Web App: ready for testing

On Friday morning I received a call from Tony, who supervises the coding team working on the web application I’ve been discussing here. While the call was mainly about ways to resolve a coding issue his tester, Stacy, had discovered, we also discussed getting my test team an opportunity to work with the app. We quickly agreed that, pending Stacy’s successful test of some minor changes, I’d be in Tony’s office with my test team on Monday.
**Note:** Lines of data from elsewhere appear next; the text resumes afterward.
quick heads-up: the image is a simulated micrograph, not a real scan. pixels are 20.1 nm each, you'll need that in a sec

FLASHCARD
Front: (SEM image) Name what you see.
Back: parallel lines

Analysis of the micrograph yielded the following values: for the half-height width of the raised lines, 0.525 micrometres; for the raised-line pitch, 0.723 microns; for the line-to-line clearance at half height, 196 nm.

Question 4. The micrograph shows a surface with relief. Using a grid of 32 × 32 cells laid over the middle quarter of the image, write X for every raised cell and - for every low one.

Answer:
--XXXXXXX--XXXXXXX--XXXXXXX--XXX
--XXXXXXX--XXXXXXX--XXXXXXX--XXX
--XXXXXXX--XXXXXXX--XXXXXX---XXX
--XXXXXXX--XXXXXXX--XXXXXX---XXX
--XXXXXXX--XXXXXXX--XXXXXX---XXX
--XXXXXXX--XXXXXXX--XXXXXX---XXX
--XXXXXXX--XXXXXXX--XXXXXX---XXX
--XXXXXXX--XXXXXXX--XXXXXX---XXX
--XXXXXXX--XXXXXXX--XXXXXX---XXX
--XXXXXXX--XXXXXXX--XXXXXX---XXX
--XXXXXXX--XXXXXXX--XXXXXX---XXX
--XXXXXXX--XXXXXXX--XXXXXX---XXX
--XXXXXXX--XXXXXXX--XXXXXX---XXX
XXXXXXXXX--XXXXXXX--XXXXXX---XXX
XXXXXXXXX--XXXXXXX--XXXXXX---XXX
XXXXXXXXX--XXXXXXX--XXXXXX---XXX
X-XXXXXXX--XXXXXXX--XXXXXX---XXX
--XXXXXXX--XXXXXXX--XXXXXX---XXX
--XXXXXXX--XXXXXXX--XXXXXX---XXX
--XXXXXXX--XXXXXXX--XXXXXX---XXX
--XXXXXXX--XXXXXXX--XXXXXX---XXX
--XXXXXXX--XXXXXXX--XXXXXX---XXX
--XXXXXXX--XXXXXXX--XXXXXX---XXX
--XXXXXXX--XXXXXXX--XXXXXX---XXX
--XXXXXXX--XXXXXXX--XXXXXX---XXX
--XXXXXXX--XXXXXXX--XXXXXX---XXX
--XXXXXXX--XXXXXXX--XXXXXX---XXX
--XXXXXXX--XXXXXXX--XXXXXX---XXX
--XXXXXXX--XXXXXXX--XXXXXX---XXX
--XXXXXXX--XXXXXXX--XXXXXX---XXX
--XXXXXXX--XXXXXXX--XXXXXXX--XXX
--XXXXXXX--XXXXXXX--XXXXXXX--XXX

This was anticipated; I wasn’t certain of the exact schedule but I knew we were close. I’d made arrangements with the unit supervisor, Caroline, earlier in the week to borrow two staffers for testing. She offered me June and Dawn, two excellent testers I’d worked with when the in-house interface for the project had gone on-line. The three of us met briefly with the project manager on Friday afternoon. I gave them a brief overview of the testing setup and made arrangements to car pool to Tony’s office, where a perfunctory testing site is available. That’s tomorrow’s plan for the day.


Ugly History

I mentioned in an earlier essay that this project is (now) over a year behind schedule. This will be our third effort to get past the User Acceptance Test hurdle.

Test Session One

The first testing session occurred just over a year ago, and was a total disaster.

My testers: A group of analyst types who were chosen for their testing experience; none had more than casual knowledge of the work the application supports. The theory behind these selections was that I (as testing coordinator) would learn how difficult it would prove to learn the app.

Everything went wrong. Everything. The web part didn’t reliably communicate with the back end, and when they did talk it was often in pidgin. We’d report to the testing center every morning, and quickly demonstrate to the web vendor that things weren’t properly connected. Karl, their lead coder, would start making phone calls, and we’d soon have the two vendors and the network guys arguing about the problem. By noon, things would be “working.”

Yeah. Right. I did indeed learn from my experienced testers where they had trouble figuring out the system. We documented those and passed the notes to the coders. We also demonstrated, and documented, that many of the possible paths through the application led to dead ends, to incorrect responses, to badly-laid-out documents, to obscure errors, to total chaos. By Wednesday it was clear the session was a failure; by Friday I’d written an angry memo to my management summarizing the shortcomings of the application, the test environment, and the coding team.

Odd fact: Throughout this project, we’ve always had more reliable connections through the production system than through the development system. Prod has key servers in IBM’s Boulder facility, while every server in the Dev system is within a few hundred feet of my desk. Go figure….

After the holidays, and the state’s IT reorganization, the project got reassigned to an internal coding team in January.

Test Session Two

By July, the new coding team had things pretty much under control. We expected problems, and knew there was a major gap in the system, but they needed us to assess the state of the application. I recruited a new test team.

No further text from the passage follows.